You have to admire the candour of the Shelton’s proprietors. It takes a certain ballsy attitude – or absolutely zero knowledge of how website plug-ins work – to allow guest reviews to be funnelled straight onto your website. A selection of the unvarnished highlights reads like a Fearne Cotton school report:

  • ‘Dreadfull, this place should be shut down. I needed to stay in North London for two nights on business, I booked the Shelton online, when I arrived I found the staff very arrogant and rude also insisting on cash for the remainder of my stay.’
  • ‘It is the worst hotel we have ever stayed in. Booked for 5 nights only stayed 1.’
  • ‘The worst place I have stayed in in the UK.’
  • ‘We had nowhere to go or we would have left.’
  • ‘This is a tacky poorly maintained hotel, the lady did her best however it has been lacking maintenance for years and i would not stop here again, i would rather sleep in my car.’

And my favourite:

  • ‘The carpets were unclean and seemed to be fire damaged in several places. The bed, whilst clean was very hard and the single pillow was so thin it was useless. The dining room was very bizarre with quotations written on post-it notes displayed in photo frames on the windows.’

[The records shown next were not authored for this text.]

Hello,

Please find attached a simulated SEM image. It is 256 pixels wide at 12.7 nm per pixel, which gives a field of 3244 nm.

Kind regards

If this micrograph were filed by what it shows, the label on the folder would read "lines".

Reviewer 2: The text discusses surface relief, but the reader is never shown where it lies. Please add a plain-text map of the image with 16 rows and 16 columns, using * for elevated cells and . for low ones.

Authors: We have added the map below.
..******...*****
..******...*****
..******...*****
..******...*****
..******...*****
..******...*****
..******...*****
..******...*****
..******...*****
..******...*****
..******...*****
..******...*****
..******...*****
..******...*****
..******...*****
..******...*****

Trip Advisor ranks it as the sixth worst reviewed hotel in London, a truly outstanding rating when you consider there are 1,025 to choose from. The fact there are five worse available options still in business is an affront to all that is just and right. I can only assume guests in those establishments are assailed by Japanese fighting spiders as soon as they step in to their en-suite open grave.

Worst hotel in London

Plenty of rooms available next month if you’re keen. Don’t let the blank days fool you – they’re there because you have to book a minimum of 3 nights on those days *shudder*

The only real competitor to the Shelton I’ve ever experienced first-hand was Oxford’s celebrated Nanford Guest House. Duvet-sized damp patches that wept like a keening Iranian funeral-goer were the first sign of trouble. This warning was followed closely on its heels by carpet stains that suggested the room’s previous occupant had recently been involved in a fight to the death with a yak full of gravy. The background odour added further weight to this theory. The telly was such a beefy old model there’s a good chance it was actually made from beef. Fortunately, I spent no more than four hours there, and was  insensibly drunk for three and a half of those.

Nanford Guest House

This is probably my favourite of the TripAdvisor photos of Nanford. It is titled simply: ‘Oxford’s shame’.

To its immense credit, the Nanford is listed as the worst of all 44 hotels in Oxford. As if that wasn’t enough, the guesthouse was raided this June for possible involvement in a child prostitution ring. The investigating officer in the credit was the heroically-monickered Christian Bunt. I could write for twenty years and not come up with a better made-up name than Christian Bunt.

The Nanford successfully traded on the fact that Oxford has no other hotels available for less than £100 per night, and a steady stream of cheap people wishing to visit the spires.

The Shelton’s continued existence is much more of a mystery. Any theories?